NORTH Korea is insulated from the global economy because international trade and investment are tightly controlled by the government and owing also to multilateral sanctions. Central planning tightly regulates the financial and labour markets and the movement of people.
The country faces chronic economic problems. Industrial capital stock is depleting because of under investment, shortages of spare parts, and poor maintenance.
Large-scale military spending has pulled off resources needed for investment and civilian consumption. Industrial and power outputs have stagnated at a fraction of pre-1990 levels.
The economy has been hit by the UN Security Council’s multiple sanctions since 2006 for continuing to develop its nuclear weapons, the latest being in March this year.
Poverty is severe. The nation of 24m is one of the world’s poorest countries and it relies on foreign food aid. South Korea’s central bank estimated North Korea’s GDP at $29 billion in 2014.
The economy has experienced a rebound of sorts. South Korea’s central bank estimates that North Korea’s GDP grew about 1.3 per cent in 2012, 1.1 per cent in 2013 and 1 per cent in 2014.
It had a per-capita income of around $1,224 in 2015. The government has recently announced a five-year (2016-2020) strategy for economic development, its first since 1980s.
Both a private think tank and a Seoul government-run institution have indicated that the country will step up its economic reforms this year. But North Korea conducted its fifth nuclear test on September 9th. This shows that the international sanctions have no impact on North Korea’s ambition.

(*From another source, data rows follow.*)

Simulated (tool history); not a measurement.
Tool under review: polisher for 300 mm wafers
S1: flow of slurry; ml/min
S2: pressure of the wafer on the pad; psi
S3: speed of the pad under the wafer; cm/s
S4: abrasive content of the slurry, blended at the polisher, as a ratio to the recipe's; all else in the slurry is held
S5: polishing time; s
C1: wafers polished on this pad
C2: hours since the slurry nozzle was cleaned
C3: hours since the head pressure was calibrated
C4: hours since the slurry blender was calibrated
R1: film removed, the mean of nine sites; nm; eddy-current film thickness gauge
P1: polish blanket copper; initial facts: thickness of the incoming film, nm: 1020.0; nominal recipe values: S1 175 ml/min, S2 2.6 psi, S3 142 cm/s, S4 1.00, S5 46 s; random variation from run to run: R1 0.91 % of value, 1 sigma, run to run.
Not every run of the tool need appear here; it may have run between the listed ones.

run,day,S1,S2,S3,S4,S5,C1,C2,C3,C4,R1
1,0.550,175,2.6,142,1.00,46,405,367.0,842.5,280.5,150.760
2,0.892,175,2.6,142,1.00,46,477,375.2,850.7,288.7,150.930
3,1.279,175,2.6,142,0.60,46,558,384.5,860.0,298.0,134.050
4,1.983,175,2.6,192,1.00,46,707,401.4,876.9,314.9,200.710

North Korea’s economy contracted for the first time in five years in 2015, when its GDP reportedly shrank 1.1 per cent. It was the first downturn since 2010 and the sharpest fall since 2007.
Almost all sectors except for construction and services suffered sharp declines, particularly mining and utilities including power and gas. The biggest recent economic setback for North Korea has come from a sharp fall in the price of coal, its main export product, and a slowdown in China, its major trading partner.
According to the Korean central bank estimates, North Korea’s international trade was down 18 per cent at $6.25 billion in 2015 — the first contraction since 2009.
But its demand for raw materials has lessened in 2015 as it moves away from manufacturing towards a more consumer-oriented economy.
Soft Chinese demand for Korean exports and sluggish growth in private consumption and fixed capital formation prompted economic activity to decelerate in the first-quarter.
However, recent data suggest that the economy shifted into a higher gear in the second-quarter. Industrial production has increased substantially and the manufacturing PMI registered mild improvement in June.
These developments suggest that Korean industries have likely left the tough times behind. The government will implement a $17 billion stimulus-package this-year to boost still sluggish economic growth and stabilise financial markets.
The 2017 budget proposal calls for a 3.7pc on-year rise with spending hitting $358bn. The focus is placed on creating more jobs and bolstering growth momentum by overhauling the economy’s structure.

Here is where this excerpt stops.